April 10, 2015 - 1:26 pm
By Michael O'Rielly | Commissioner

Over the years, Open Meetings at the FCC have taken a variety of formats.  At one time, Open Meetings were working sessions where issues were debated live and staff were questioned about different policy choices.  More recently, they have been summaries of decisions already made that are capped off by an official vote.  Lately, it has even become common to invite select guest speakers to Open Meetings to provide testimony in addition to the Bureau presentations.    

Guest Witnesses

While I fully support improving the functionality of the Open Meetings in terms of structure and process, I am not convinced that adding guest speakers is beneficial or appropriate.  While witnesses may provide valuable insight into issues the Commission is considering, these presentations come far too late in the process to inform the outcome of an item.  Indeed, they fall within a no-mans-land where they are practically too late to be ex partes but technically too early to be congratulatory.  Therefore, it’s not clear what substantive value is gained by inviting stakeholders to speak at an Open Meeting.  If the only purpose is to add a glitzy spectacle, then that’s inappropriate and perhaps not demonstrative of the proper decorum befitting a federal regulatory agency.    

Instead, it seems that the purpose of inviting guest speakers is to further promote the viewpoint championed in the item about to be adopted.  And the more controversial the item, the more likely we are to receive such presentations.  But, the lengthy Bureau presentations and approving statements already accomplish that goal.  There is no need to add to the chorus or to try to further rebut or dilute dissenting opinions.    

If the Commission is interested in hearing from outside parties in person, there are better ways to do it.  Commission staff often holds workshops and roundtables for the very purpose of inviting input from a variety of stakeholders.  These are generally well attended, including at times by the Chairman and Commissioners, and the testimony is also entered into the record of the proceeding where it can have a meaningful impact on Commission deliberations. 

Alternatively, if the Commissioners themselves are interested in convening outside parties, an option – albeit one that would need significant consideration – would be for the Commission to designate certain meetings for taking testimony (akin to hearings) and other meetings for considering items (true agenda meetings).  To be clear, both could happen in the same month.  I’m certainly not suggesting that the Commission reduce its output or delay important items.  But at meetings designated for testimony, the Commissioners could hear from a variety of perspectives, not just a couple of favored representatives.  And Commissioners could question witnesses to hone in on key issues and details.       

Nonetheless, if the Commission persists in inviting witnesses to agenda meetings, it needs to make several changes: 

First, the Chairman’s office should provide advance notice.  Commissioners typically aren’t told about invitees until a day or two (or even an hour or two) before a meeting.  Instead, Commissioners should be informed of any guest speakers no later than two weeks in advance of the meeting.  That shouldn’t be a heavy lift.  In order to arrange for guest speakers, particularly out-of-town invitees, staff must be coordinating with potential guests well in advance.  So they should be able to notify Commissioners that invitations have been extended. 

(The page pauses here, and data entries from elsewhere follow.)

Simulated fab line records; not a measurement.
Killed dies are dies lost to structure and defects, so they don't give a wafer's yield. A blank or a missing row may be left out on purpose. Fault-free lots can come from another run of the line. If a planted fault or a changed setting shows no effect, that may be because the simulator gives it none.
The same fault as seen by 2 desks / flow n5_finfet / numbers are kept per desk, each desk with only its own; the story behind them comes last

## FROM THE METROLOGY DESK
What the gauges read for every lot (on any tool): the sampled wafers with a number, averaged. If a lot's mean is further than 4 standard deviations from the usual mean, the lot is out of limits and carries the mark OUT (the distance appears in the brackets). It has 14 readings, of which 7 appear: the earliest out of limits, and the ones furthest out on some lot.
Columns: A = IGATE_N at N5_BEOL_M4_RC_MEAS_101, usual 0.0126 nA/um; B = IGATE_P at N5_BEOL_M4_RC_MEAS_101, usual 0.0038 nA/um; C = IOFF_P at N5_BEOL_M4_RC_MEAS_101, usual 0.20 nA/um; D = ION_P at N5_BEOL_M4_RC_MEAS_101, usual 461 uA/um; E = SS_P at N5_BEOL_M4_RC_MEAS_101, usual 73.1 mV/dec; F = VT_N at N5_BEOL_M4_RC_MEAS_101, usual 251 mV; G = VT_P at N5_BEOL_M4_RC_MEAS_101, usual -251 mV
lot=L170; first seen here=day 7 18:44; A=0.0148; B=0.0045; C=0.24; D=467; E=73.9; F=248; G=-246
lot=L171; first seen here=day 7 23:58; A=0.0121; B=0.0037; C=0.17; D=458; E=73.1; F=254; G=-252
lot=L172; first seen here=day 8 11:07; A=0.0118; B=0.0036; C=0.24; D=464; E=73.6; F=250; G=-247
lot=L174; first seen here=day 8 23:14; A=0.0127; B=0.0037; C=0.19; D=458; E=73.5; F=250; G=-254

Second, the viewpoint of those Commissioners in the minority on a particular issue, if any, should be offered the opportunity to help choose the speakers or be allowed to select their own.  At present, Commissioners have no input into the selection process.  If the Commission is going to hear a particular viewpoint repeated multiple times, it would be informative to have someone share a different perspective.  At Congressional hearings, it is common for the minority to select at least one witness, and sometimes more.  Here, we are not provided that basic protocol. 

Finally, speakers should be required to provide their testimony to all Commissioner offices no later than 48 hours in advance of the meeting.  Currently, Commissioners do not receive the text of the remarks at all.  Commissioners should have adequate time to review testimony and potentially prepare questions.  While the intent behind having guest speakers is not to turn the Open Meetings into public hearings, my view is that anyone sitting at the presentation table should be prepared and willing to answer questions.  Even if Commissioners do not plan to ask questions, it would still be helpful to receive the testimony in advance so that we all know what to expect.  Additionally, if the Commission invites others to join staff at the table, then they should expect to be questioned too, even if they are not delivering prepared remarks.

Questioning the Staff Experts

In general, the Commission staff are dedicated public servants committed to producing the best substantive outcomes on the policy issues before us.  They are also the most knowledgeable about the content of an item being considered at an Open Meeting.  To the extent that my colleagues or I have questions regarding the direction taken, specifics of the proposal, the consequences of adopting any item, the process or anything else, we should be free to ask the staff at the table.  But often times my questions develop from hearing the staff presentation of an item.  In those cases, I have been hesitant to ask a pertinent question because I haven’t provided it to staff in advance. 

I suggest that we can improve the discourse and relevance of an Open Meeting by allowing unscripted questions and answers.  Accordingly, I serve notice that I no longer plan to provide questions to staff in advance of an Open Meeting.  I promise that I have no intention of blindsiding or embarrassing staff by asking questions.  There should be no gotcha moments.  In fact, I only seek to advance further understanding of the issue and examine arguments that aren’t readily apparent. 

Thankfully, the idea of an open questioning process is far from revolutionary.  Not only has the Commission utilized this style in the past, but on Capitol Hill during Committee markups, staff sits at the counsel’s table prepared to answer any question from a Congressmen or Senator.  I do not doubt for a minute that Commission staff couldn’t fulfil the same function at our Open Meetings and do an equally good – or better – job answering any question posed.   

I trust that the Process Review Task Force can examine and reform the current witness invites and staff questioning procedures during Open Meetings along with the many other concrete suggestions I’ve already put forward to improve FCC procedures.